A little thread drift is fine.I’ve seen on several threads booting out as a question and concern, a majority of skiers will never get a 45 degree angle between base and snow, do the math, your ski thickness plus riser plate plus boot soul is roughly between 25-35mm. Lets take worst case 110
Except that's not the worst case. I know I have suffered from boot out since quite a few years ago. It's the natural progression of being mostly stuck on un-challenging hills with nothing better to do than see how much tighter and faster you can turn. When I'm not skiing on ice it's not much of a problem, my boots just leave tracks in the snow alongside the tracks left by the edges. When I'm skiing on ice, it's not much of a problem; I've learned not to turn too hard on ice. The problem is when I'm skiing on fairly soft snow, but other skiers have scraped spots here and there down to ice, and I'm in snow-without-ice skiing mode.
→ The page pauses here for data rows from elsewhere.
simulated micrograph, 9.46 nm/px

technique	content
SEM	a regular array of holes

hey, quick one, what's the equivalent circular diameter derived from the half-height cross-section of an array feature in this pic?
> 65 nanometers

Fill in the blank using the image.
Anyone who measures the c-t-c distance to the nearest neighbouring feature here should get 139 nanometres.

Inspired at last by your post to be less lazy and put some numbers to it (Engineers like numbers) I put one of my new boots in my bindings on my Fischers and did some measurements of height of the wide point of the boot off the floor and horizontal distance from the edge that would be on the ice. I did not have a set square, just a tape measure and another straight edge, which I did my best to keep vertical to measure offsets. I get 41 degrees on one side and 42 degrees on the other, and that's on a 68 mm wide ski. Sucks to be me , but at least I know how to get bigger edge angles.